SQL SERVER – Difference Between Union vs. Union All – Optimal Performance Comparison

More than a year ago I had written article SQL SERVER – Union vs. Union All – Which is better for performance? I have got many request to update this article. It is not fair to update already written article so I am rewriting it again with additional information.

UNION
The UNION command is used to select related information from two tables, much like the JOIN command. However, when using the UNION command all selected columns need to be of the same data type. With UNION, only distinct values are selected.

UNION ALL
The UNION ALL command is equal to the UNION command, except that UNION ALL selects all values.

The difference between Union and Union all is that Union all will not eliminate duplicate rows, instead it just pulls all rows from all tables fitting your query specifics and combines them into a table.

A UNION statement effectively does a SELECT DISTINCT on the results set. If you know that all the records returned are unique from your union, use UNION ALL instead, it gives faster results.

Run following script in SQL Server Management Studio to see the result between UNION ALL and UNION. Download complete script from here.

/* Declare First Table */
DECLARE @Table1 TABLE (ColDetail VARCHAR(10))
INSERT INTO @Table1
SELECT 'First'
UNION ALL
SELECT 'Second'
UNION ALL
SELECT 'Third'
UNION ALL
SELECT 'Fourth'
UNION ALL
SELECT 'Fifth'
/* Declare Second Table */
DECLARE @Table2 TABLE (ColDetail VARCHAR(10))
INSERT INTO @Table2
SELECT 'First'
UNION ALL
SELECT 'Third'
UNION ALL
SELECT 'Fifth'
/* Check the data using SELECT */
SELECT *
FROM @Table1
SELECT *
FROM @Table2
/* UNION ALL */
SELECT *
FROM @Table1
UNION ALL
SELECT *
FROM @Table2
/* UNION */
SELECT *
FROM @Table1
UNION
SELECT
*
FROM @Table2
GO

In our example we have two tables: @Table1 and @Table2.

Now let us run UNION ALL and UNION together and see the resultset as well as Execution Plan compared to complete set of query. You can always turn on actual execution plan using CTRL+M.

We can see from the resultset of UNION ALL that it returns everything from both the table but from UNION it is very clear that only DISTINCT rows from both the table is only retrieved.
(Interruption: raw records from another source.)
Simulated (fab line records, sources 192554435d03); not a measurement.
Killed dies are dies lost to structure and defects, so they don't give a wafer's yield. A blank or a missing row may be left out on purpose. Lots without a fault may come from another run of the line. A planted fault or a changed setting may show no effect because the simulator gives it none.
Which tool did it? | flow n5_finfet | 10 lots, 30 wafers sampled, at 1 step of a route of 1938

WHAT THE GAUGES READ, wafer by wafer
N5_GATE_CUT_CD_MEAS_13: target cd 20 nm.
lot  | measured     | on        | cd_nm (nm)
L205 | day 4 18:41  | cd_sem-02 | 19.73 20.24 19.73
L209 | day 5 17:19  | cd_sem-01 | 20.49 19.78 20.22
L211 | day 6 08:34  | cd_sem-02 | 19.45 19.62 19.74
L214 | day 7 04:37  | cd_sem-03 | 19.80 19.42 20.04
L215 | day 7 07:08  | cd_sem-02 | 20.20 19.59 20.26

Additionally, when comparing the execution plan of UNION ALL and UNION it is also quite clear that UNION ALL is way less expensive than UNION as it does not have DISTINCT SORT operation.

Let me know what do you think about this article. If you have any suggestion for improvement please let me know and I will update articles according to that.

Reference : Pinal Dave (http://blog.SQLAuthority.com)

About these ads

59 thoughts on “SQL SERVER – Difference Between Union vs. Union All – Optimal Performance Comparison

  1. Pingback: SQL SERVER - Union vs. Union All - Which is better for performance? Journey to SQL Authority with Pinal Dave

  2. Very nice article :)
    Just one question about the execution plans. I have observed that sometime the actual execution time is different from what is suggested. Like in a batch I see a query to occupy 40 % and query 60%.
    But when I actually execute both of them, Query 1 takes more time than the query 2
    Is it possible ?

  3. Great article! thank you!

    I have a question – on query cost diagram it shows 50% for table scan for UNION ALL and 18% for UNION. Why is it so different? Because of the number of records?

    If yes then UNION should be faster if it saves so much more resources on that stage?

    Thnk you in advance!

    • No, those numbers are percentages, and they have to add up to 100. They are smaller than 50% each because a new operation has entered the flow: distinct sort. This operation now takes 63% of the processing time.

      Keep in mind that these percentages provide no indication of the actual processing time involved, they just indicate the relative amounts of time each operation will take.

      But, if we assume that the table scans in UNION, and the table scans in UNION ALL take the same amount of actual time, then we can try to estimate how much more time the UNION operation will take.
      Let’s assume the UNION ALL takes 1000msec. Each table scan takes 500msec since each is 50% of the execution.
      Now if we go over to UNION and assume that a table scan will take 500msec here too, this 500msec actually only corresponds to 18% of the execution. So, 500msec/.18 = 2778msec.
      Thus, the UNION should take approx 2.7 times as long, if the assumption holds true and the execution plan is accurate.

  4. Hi
    how i can select data from two different tables and both have no relationship between them. how i can use only one select statement and obtain the data from two different tables

    • we want to know clearly because i want to know.i done query but it is getting like cartesian product of inserted values in both tables

      student table(sid,sname),course table(course)
      select * from student,course
      sid sname course
      1 aaa Java
      2 bbb Java
      3 ccc Java
      1 aaa .Net
      2 bbb .Net
      3 ccc .Net
      1 aaa Sql
      2 bbb Sql
      3 ccc Sql

  5. @Sajjad Ali,

    For example,

    Create table employees ( eid int, ename varchar(10))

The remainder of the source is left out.